Comment by rors
2 days ago
I remember attending ACL one year, where the conference organisers ran an experiment to test the effectiveness of double blind reviews. They asked reviewers to identify the institution that submitted the anonymised paper. Roughly 50% of reviewers were able to correctly identify the institutions. I think there was a double digit percentage of being able to predict authors.
The organisers then made the argument that double blind was working because 50% of papers were not identified correctly! I was amazed that even with strong evidence that double blind was not working, the organisers were still able to convince themselves to continue with business as usual.
You're saying "not working" when you only have presented evidence for "not perfect".
That experiment showed that even when asked to put effort into identifying the source of an anonymized paper—something that most reviewers probably don't put any conscious effort into normally—the anonymization was having a substantial effect compared to not anonymizing the papers.

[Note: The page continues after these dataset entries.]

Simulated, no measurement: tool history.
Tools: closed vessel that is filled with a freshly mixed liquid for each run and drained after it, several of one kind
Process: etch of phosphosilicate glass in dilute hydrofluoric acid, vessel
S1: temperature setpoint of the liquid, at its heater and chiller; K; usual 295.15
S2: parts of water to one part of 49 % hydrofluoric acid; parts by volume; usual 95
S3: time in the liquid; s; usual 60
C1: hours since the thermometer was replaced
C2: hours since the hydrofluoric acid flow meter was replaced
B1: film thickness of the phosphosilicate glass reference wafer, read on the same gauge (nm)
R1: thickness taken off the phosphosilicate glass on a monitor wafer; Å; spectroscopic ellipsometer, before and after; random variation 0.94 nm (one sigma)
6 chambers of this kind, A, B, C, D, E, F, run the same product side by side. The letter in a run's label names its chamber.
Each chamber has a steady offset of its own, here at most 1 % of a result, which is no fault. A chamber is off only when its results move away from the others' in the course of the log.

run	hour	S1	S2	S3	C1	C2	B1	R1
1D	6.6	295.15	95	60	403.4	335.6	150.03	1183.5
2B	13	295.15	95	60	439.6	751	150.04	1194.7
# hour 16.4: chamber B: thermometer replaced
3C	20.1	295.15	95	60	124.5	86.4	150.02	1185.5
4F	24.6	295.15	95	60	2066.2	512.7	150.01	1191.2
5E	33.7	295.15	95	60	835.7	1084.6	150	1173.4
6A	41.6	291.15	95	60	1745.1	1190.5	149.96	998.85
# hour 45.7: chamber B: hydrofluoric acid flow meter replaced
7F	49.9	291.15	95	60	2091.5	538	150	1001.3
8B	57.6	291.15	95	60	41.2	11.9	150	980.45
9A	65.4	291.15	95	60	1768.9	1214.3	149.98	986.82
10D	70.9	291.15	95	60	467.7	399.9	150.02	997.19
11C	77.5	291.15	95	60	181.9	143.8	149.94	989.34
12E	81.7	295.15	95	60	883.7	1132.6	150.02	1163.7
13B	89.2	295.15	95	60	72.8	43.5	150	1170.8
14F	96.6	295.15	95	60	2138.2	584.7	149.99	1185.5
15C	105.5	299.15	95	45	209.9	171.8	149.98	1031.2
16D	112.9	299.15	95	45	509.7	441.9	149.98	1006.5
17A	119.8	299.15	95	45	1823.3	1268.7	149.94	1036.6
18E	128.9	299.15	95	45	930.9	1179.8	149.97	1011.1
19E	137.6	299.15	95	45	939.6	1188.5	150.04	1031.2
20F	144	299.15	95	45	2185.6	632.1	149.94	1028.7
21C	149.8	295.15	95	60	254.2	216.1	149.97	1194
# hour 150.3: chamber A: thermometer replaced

Am I missing some obvious reason why double-blind reviews should only be attempted if the blinding can be achieved with a near-perfect success rate, or are you just setting the bar unreasonably high?
The subtext to this whole comment chain is that you need to have hands-on experience with qualitative to quantitative conversions if you want to reason about the scientific process.
> Am I missing some obvious reason why double-blind reviews should only be attempted if the blinding can be achieved with a near-perfect success rate, or are you just setting the bar unreasonably high?
OP thinks you are looking at either signal or noise, instead of determining where the signal begins for yourself.